Birds of Nebraska: Newspaper Accounts, 1854-1923

Editor [possibly Miles Greenleaf]. May 15, 1921. A Welcome Comedian [Red-headed Woodpecker]. Omaha Sunday World-Herald 56(38=33): 6-E. A bird editorial.

A Welcome Comedian.

While birds seem to come to us directly from the Omnipotent, more directly so than almost any other manifestation of nature, it is refreshing to see that these feathered pals of human kind, floating down from the skies in their migration, often bring plenty of comedy along with their beauty and their song.

There is nothing a great deal funnier than the Red Headed Woodpecker, who has lately arrived from the south to spend the summer with us, and whom we revere as the Fred Stone of the telephone poles.

Mr. Stone is almost as musical as a Red Headed Woodpecker, certainly as agile, but by no means as beautiful.

For a really pretty fellow, this ornithological specimen labors under a great handicap, for his raucous squawks and squeaks and chucklings, even while most ardently in love, are painfully lacking in melody and remind one considerably of a coal heaver singing "Oh Promise Me" to a vestal virgin in some immaculate cathedral.

But the Red-Head is certainly funny enough to make up for his other deficiencies.

To see him cock his scarlet "bean" around the other side of a pole and watch the approach of an intruder, only to retreat hastily and take another look around the other side, a bit higher or lower in elevation, is calculated to get a laugh from anyone.

And when he sails up into the air and grabs some luscious but unfortunate bug for his hungry maw, and plants him upon the top of that pole with a squawk indicating complete satisfaction - the picture is complete.

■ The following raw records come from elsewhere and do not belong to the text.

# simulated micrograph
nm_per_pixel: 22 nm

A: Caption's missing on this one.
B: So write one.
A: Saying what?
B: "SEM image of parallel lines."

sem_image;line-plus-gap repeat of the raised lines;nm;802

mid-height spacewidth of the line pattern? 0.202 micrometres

For Mr. Red-Head, holding his meal down with both feet, surveys him and the surrounding world and heavens with a joy that we seldom experience, perhaps, and yawps out a couple of guttural croaks of pleasure, before hammering his prey into the proper size for consumption.

The Red Headed Woodpecker, scientifically speaking is one of our most useful birds, although he formerly raised the dickens with windmills before farmers began to build them of steel.

He's a gay cavalier of the skies, and his quizzical humor and acrobatics mark him as a born star of the ornithological musical comedy.